Red Road

Andrea Arnold, who made the fine Fish Tank, earlier made this gritty crime drama, named after a high-rise apartment building in Glasgow called Red Road. It is around here that the film was shot, in Dogme 95 style, with natural light and hand-held cameras.

Kate Dickie stars as a police employee working a bank of street cameras. Seated at her desk, she looks into about thirty TV screens, on the eye out for crime or citizens in distress. Mostly she notices small things which make her smile, like a man walking a very old dog. In some ways, it combines Rear Window with the more invasive feelings suggested by Orwell in 1984.

One day Dickie spies on a couple having sex up against a wall. She notices the man's face, and identifies him as a criminal whom she thought was in jail. Little by little we will learn that Dickie was married, but her husband and child died. It doesn't take a genius to figure that this man (Tony Curran), had something to do with their deaths.

Dickie begins following him, even going into his apartment during a party. She allows herself to be seduced by him, and we start to wonder what his plan. She has sex with him (a very graphic and very hot scene), and then we see what she's up to, but she realizes, almost as quickly as we do, that this plan won't work, and she needs to let go.
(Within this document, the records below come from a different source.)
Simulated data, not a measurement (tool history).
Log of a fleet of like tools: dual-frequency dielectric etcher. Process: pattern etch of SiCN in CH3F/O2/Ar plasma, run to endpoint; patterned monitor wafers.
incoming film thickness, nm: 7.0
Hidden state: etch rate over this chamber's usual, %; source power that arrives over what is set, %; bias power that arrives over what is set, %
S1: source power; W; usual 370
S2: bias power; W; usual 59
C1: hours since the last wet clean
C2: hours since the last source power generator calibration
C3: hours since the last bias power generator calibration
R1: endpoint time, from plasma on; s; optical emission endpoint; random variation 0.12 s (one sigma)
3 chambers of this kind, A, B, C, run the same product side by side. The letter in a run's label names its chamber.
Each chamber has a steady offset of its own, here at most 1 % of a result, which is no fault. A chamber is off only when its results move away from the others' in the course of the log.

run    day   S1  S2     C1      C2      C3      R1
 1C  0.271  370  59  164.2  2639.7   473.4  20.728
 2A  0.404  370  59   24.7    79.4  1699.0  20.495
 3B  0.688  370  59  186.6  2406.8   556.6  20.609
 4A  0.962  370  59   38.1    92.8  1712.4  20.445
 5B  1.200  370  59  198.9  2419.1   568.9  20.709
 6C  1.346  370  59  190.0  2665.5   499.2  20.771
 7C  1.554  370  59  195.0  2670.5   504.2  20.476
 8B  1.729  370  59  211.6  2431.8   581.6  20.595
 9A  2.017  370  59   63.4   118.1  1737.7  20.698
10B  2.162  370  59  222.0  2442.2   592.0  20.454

Red Road is a good film, well acted and with lovely suspense. As with the British films of this style, it is also bleak and dingy--the neighborhood surrounding Red Road is one of poverty and despair. But there unintended moments of exhilaration. The apartment building, which at the time of its construction was the tallest residential building in Europe, has spectacular views. While visiting, Dickie is treated to the wind that blows in while the windows are opened, which give the effect of soaring above the ground.